Have you ever been asked, "Why do you belong to a genealogical society when you can find everything you need on the Internet?" Or how about this one, "Why should I join when someone in my family has already done all my research for me? What more can a society provide to me?"

Well, one good reason I've found is that I can talk to someone about my family history research without a glazed eye response. You know that, "Oh no! Here she goes again look." You all know of that  I speak I'm sure. We all have family members who just want to hear about the "good stuff." You know, the murder and mayhem. Since this excitement isn't typically what you find in your daily research, it's nice to have society members around to listen and rejoice in the discoveries you make – and without the glazed look. There is definitely a nice social aspect to your membership.

Brick walls are sometimes hard to break down by yourself. This is a situation where more is definitely better! There always seems to be an extra pair of eyes or someone more experienced in a specific area of research. Oh my, the time it can save you when you consult with your fellow society members when you find those blind alleys and brick walls! And there isn't a group of people more willing to share facts, knowledge and funny stories than fellow genealogists.

Your society provides skill development through education, publications, seminars, workshops, research assistance and networking.

You owe it to your descendants to make certain your research meets the highest standards of ethical research principles and practices. Why go to all the work of researching your data and not document the proper sources. Your society can help teach you how to discern fact from fiction, and how to document your finds so they won't be doubted by others.

Join a genealogical or historical society in the area of your research. What better way to find out about your ancestors than from those who probably research the same location and surname?

Internet – fact or myth? Do you know how to sift myth and lore from actual facts? Okay, I know the myth and lore might be more exciting and romantic, but let's leave a true and faithful legacy for our children's children.

Learn about ever-advancing technology and how it can help you further your research and meet new cousins.

A great way to get recharged in your research is to help acquaintances or strangers connect with their ancestors — a short break away from your bygone ancestors. A good way is to become a docent at the Pleasanton Library or at a Mormon Family History Center. See http://www.l-ags.org/libraries/libraries.html. And don't forget all those ongoing special community service projects such as documenting local church records, mortuary records, and cemetery records. Many of these projects are split into small sections and the work can be done in your home.
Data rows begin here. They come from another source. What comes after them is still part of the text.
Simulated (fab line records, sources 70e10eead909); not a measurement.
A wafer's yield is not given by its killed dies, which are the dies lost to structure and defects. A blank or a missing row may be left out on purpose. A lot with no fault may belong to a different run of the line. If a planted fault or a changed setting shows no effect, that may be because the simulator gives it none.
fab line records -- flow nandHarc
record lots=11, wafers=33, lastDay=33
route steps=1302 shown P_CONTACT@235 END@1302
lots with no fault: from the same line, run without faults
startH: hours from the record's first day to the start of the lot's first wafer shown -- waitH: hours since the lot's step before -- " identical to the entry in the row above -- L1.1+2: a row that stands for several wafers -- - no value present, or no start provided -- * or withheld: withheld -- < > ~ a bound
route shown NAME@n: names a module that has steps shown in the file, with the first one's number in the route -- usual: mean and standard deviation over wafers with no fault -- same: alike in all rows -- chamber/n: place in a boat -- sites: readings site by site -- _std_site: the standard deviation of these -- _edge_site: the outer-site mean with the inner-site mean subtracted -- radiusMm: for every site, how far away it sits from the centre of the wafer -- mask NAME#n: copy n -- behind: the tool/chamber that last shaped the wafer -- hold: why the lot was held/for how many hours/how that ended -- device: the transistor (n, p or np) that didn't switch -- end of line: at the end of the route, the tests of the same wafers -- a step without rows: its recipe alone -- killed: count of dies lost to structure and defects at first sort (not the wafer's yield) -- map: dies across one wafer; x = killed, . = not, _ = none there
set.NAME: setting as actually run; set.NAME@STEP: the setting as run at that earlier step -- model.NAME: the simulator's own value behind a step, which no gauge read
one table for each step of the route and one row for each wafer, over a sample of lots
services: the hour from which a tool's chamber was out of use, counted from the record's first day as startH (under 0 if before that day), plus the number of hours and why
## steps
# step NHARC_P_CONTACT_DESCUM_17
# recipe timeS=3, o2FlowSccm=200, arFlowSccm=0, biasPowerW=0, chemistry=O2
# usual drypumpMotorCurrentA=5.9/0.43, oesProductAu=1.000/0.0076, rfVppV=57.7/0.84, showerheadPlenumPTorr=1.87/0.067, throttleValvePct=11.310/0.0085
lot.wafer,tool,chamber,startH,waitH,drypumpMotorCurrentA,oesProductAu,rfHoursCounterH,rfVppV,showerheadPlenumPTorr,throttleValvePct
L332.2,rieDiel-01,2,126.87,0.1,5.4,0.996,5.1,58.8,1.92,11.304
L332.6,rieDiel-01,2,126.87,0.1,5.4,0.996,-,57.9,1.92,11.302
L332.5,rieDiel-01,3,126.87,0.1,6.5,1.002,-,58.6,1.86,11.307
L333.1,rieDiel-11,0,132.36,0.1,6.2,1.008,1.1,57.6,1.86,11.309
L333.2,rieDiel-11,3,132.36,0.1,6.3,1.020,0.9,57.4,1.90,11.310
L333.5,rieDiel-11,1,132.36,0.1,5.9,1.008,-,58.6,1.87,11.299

Do you have a funny or interesting story you would love to share in our newsletter but don't feel you know how to write it properly? We have people willing to listen to your stories over the telephone and write those stories for you. That's society teamwork and it's how we help each other to grow our society and share our family stories.

What better place to have free coffee and cookies once a month with friends.

On June 27, 1977 our society was founded with these purposes in mind:

To help beginning genealogists get started.

To exchange information with fellow members.

To learn more about sources available for genealogical research.

To undertake genealogy-related public service projects.

Our organization has done all this and more. We have special interest groups to help beginning genealogists. We have groups and e-mail lists where you can ask for help with research problems, and computer hardware and software questions. [Lists: Study Group, Computer Interest Group, Family Tree Maker, and The Master Genealogist] We have a web site with excellent resources provided at the click of a button. Our service projects are ever ongoing and are preserving information for generations to come, information that would be lost forever if it weren't for the dedication of those very precious active members.

Sincerely, folks, your society is only as good as its members. I was amazed at how willing people were to help me when I first started researching my family history. Your Board wants to know what we can do to make all members active participants – whether you live near or far. What can we do to help you with your research? What topics would you like to see covered in our special interest groups? Are you aware that you can belong to the e-mail lists for the special interest groups even it you aren't able to attend meetings? We would love to see e-mail from you – either with questions, answers, or a gentle nudge to get someone going in the right direction. That's active participation – that's sharing and we love it! If you have research experience, you have something worthwhile to share with others.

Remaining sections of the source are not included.